The broom wagon is the name for the vehicle that follows a cycling road race "sweeping" up stragglers who are unable to make it to the finish within the time permitted. If a cyclist chooses to continue behind the broom wagon, he ceases to be part of the convoy (and the race), and has to follow the usual traffic rules and laws.
In the Tour de France the vehicle used was traditionally a Citroën H Van. The expression "broom wagon" is a translation of the French, voiture balai, and it was seen first at the 1910 Tour. The broom wagon of the Tour de France did indeed once carry a broom fixed above the driver's cab—except in the years that it was sponsored by a vacuum-cleaner company. Likewise, in other road cycling races it is not rare to see real brooms affixed to the broom wagon.
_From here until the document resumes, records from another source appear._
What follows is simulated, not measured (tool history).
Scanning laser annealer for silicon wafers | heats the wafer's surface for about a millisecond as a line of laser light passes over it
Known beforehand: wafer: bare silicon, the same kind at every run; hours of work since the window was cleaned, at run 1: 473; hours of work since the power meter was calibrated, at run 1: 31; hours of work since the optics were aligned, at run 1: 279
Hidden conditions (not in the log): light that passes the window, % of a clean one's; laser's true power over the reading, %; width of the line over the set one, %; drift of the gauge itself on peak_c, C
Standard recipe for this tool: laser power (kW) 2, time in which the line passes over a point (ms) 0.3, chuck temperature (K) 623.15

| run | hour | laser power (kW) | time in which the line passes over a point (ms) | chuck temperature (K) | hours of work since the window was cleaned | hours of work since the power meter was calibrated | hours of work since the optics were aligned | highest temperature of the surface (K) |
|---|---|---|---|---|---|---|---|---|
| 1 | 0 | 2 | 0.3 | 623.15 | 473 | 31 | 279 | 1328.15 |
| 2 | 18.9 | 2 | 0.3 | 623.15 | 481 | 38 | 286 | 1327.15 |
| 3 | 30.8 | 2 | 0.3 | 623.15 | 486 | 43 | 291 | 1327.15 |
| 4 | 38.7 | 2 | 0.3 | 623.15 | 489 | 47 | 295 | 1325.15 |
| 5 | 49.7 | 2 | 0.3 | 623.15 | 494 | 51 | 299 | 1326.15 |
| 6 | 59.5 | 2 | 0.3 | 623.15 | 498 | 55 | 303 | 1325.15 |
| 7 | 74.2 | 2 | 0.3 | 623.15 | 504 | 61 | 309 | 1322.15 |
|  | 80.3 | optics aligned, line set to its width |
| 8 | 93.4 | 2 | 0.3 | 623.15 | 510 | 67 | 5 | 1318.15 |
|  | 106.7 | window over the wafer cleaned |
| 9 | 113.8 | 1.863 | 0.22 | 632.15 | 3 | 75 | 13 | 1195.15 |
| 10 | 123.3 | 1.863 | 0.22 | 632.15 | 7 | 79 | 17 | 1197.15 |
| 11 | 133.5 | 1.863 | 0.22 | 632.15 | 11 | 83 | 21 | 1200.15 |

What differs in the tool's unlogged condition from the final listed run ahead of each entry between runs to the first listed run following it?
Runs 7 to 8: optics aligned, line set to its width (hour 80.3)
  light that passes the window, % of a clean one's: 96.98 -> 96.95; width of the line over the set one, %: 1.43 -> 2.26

The use of broom wagons has expanded to other sports events—especially in marathon events a broom wagon is a common feature. In marathons many amateur runners join in, and sometimes are not able to reach the finish line within the allocated time. The broom wagon puts an end to their race, and the runners have to hand in their numbers. Also, off-road races like the Dakar Rally have come to use a broom wagon that follows on the track picking up motorists who have broken down.
Trailing races there is usually a "broom bike". Bigger races use a motorcycle, but smaller events will use a race marshal on a bicycle. He "sweeps" the course to ensure that it is clear. Whilst it cannot pick up incapacitated competitors, it may offer limited mechanical assistance and phone for assistance.